Answer
$C=y^2e^{2x}+x^3$
Work Step by Step
We are given:
$$(2y^2e^{2x}+3x^2)dx+2ye^{2x}dy=0 (1)$$
Here,
$M(x,y)=\frac{\partial}{\partial y}(2y^2e^{2x}+3x^2)=4ye^{2x}$
$N(x,y)=\frac{\partial}{\partial x}(2ye^{2x})=4ye^{2x}$
$M_y=4ye^{2x}\;\;\;\;,\;\;\;\;N_x=4ye^{2x}$
$M_y=N_x$
$\Rightarrow$ (1) is exact differential equation
Therefore there exists a potential function $\phi$ such that
$\frac{\partial\phi}{\partial x}=2y^2e^{2x}+3x^2$ ___(2)
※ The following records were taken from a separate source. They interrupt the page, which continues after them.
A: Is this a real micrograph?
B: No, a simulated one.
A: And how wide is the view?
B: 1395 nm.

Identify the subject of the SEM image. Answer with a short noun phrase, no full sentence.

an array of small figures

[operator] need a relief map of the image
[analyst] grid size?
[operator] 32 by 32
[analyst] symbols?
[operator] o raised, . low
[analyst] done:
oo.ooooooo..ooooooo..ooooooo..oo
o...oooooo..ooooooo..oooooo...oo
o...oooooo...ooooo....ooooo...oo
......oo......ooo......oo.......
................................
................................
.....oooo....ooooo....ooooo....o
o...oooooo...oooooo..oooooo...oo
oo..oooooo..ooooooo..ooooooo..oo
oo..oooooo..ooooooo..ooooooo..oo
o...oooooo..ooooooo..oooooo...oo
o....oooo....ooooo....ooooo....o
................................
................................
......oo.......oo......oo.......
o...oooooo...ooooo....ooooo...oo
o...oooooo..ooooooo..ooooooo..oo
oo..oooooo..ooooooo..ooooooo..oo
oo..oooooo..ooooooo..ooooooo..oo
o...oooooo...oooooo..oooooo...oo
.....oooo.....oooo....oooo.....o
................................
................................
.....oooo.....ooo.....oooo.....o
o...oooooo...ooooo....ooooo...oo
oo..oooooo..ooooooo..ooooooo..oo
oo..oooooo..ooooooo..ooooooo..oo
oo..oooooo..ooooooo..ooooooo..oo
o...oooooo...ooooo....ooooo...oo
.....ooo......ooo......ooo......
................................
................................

Integrating (2) with respect to $x$ holding $y$ fixed
$\phi =y^2e^{2x}+x^3+f(y)$ ___(3)
Where $f(y)$ is arbitrary function of $y$
Hence we get:
$\frac{\partial\phi}{\partial y}=2y^2e^{2x}+f'(y)=2ye^{2x}$ (4)
We have
$f'(y)= \rightarrow f(y)=C$
$C$ is constant
The solution is:
$\phi(x,y)=y^2e^{2x}+x^3+C$
and $\phi(x,y)=0$
so:
$C=y^2e^{2x}+x^3$